In 1971, a group of Wisconsin wargamers who were recreating medieval battles decided to inject an element of Conan / Tolkien fantasy into their games. They brought in dragons, giants, wizards, halflings and elven rangers. Eventually these fantasy variations grew so popular that a couple referees, among them E. Gary Gygax and Dave Arneson, abandoned the small-unit combat aspect and focused instead on parties comprised of solo adventurers. This is when Chainmail, a packet of rules for medieval miniature combat, gave birth to Dungeons & Dragons, and from there the rest is history.

Computer roleplaying games were inspired by Dungeons and Dragons and aimed to simulate the same type of experience. Ultima and Wizardry (both 1981) let players design their own characters or outfit a party with different adventurers, which might be considered a sort of character gestalt. Final Fantasy popularized this style of game for the NES console. As video game RPGs grew more common, the notion of customizing a character before play began started to spread to other types of games. Hence we get MW3, about as far from a traditional JRPG as one can get and yet still spawning debates over custom classes.

Much more fun than rolling dice with other humans.

I lay out all this history in order to trace the origins of builds back to their root cause. Builds ultimately owe their existence to the wargame hobby. You can trace a direct line from the assault class of MW3 to the chit-stacked tables of Advanced Squad Leader. And understanding this ancestry is crucial. As any serious minis hobbyist will tell you, the chief purpose of wargames is to start arguments; the secondary purpose is to paint miniatures; replicating battles is the least of a gamer’s concerns. And the more important a build is to your game of choice, the greater the ratio of time spent defending your build in online fora vs. time spent playing that build.

Why do builds matter? And why do we get so defensive over our builds?

As I asserted earlier, builds are a new variable in determining the outcome of a game, with skill and luck being the traditional two. The more that the outcome of a game relies on builds and luck, the less it relies on skill. Final Fantasy sits on the far end of the Build spectrum, where your party composition determines whether you can complete the game in a reasonable time or whether you will summon all the strength a 9-year-old can muster and snap a wooden folding chair in half after yet again dying on your way to the Marsh Cave (at least, that’s what I’ve heard people do). Super Mario Bros. sits on the far end of the Skill spectrum, with almost no random elements: every monster appears on the screen in a predetermined location and every power-up’s location can be documented in stone.

Both your build and your skill matter in whether and how quickly you succeed. And both build and skill require you to make choices. But the virtues of a build are academic and the virtues of your skill are circumstantial. We choose our builds for reasons (whether good or bad) but skill dictates the choices we make in the moment.
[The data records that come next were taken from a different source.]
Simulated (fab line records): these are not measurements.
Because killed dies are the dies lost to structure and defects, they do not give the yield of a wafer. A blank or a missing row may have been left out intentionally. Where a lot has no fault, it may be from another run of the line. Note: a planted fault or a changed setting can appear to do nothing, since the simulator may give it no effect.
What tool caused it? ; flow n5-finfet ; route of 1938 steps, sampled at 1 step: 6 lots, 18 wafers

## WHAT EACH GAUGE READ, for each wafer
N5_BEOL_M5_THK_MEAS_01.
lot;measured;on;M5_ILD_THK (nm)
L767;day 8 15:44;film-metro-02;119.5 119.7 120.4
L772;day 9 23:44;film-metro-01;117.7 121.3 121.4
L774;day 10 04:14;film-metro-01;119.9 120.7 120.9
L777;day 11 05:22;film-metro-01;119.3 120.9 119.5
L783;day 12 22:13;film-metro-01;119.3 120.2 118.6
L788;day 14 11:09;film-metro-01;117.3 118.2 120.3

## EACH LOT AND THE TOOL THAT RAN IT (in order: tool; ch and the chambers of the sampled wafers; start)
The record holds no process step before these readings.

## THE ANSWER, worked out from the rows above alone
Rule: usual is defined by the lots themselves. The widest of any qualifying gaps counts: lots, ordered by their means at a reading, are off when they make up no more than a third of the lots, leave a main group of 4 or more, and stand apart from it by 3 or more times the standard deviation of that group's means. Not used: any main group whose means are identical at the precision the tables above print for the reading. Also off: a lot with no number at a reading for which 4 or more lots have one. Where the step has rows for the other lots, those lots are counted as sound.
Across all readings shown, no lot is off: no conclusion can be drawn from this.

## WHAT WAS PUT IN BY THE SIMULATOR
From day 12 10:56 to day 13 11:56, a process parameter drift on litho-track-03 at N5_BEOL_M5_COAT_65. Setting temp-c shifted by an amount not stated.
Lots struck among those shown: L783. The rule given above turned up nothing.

A game that requires builds opens up the field of competitors to more than just the quick and the perceptive. Even with a perfect map dictating the location of every power-up and a timing of a boss’s attack patterns down to the microsecond, you couldn’t beat Ninja Gaiden just by sitting in your armchair and developing a plan. You still need the reflexes and coordination to pull it off. Not so with Dragon Quest. Games with builds introduce a new virtue for successful play: deliberation.

In this way, builds are an obvious benefit in game design. Anything that makes a game accessible to more players is all to the good. But builds aren’t perfect.

Builds are arrived at through reason, whether good reasons (a consideration of the merits and flaws of a given set of equipment) or bad reasons (d00d snipers kick @$$). Reason is an argument we conduct with ourselves. It’s a rehearsal for the argument that we might one day have with another person (“why do you keep picking sniper?”) or perhaps with our future self (“why did I pick sniper again?”). It’s a short step from reason to rationalization.

You can’t argue with skill, just like you can’t argue with success. If one chessmaster defeats another, the loser can’t take to the mics at a press conference and say, “The rooks just weren’t feeling it today.” And we tend not to argue with the outcomes of skill. But we can argue about builds all day long.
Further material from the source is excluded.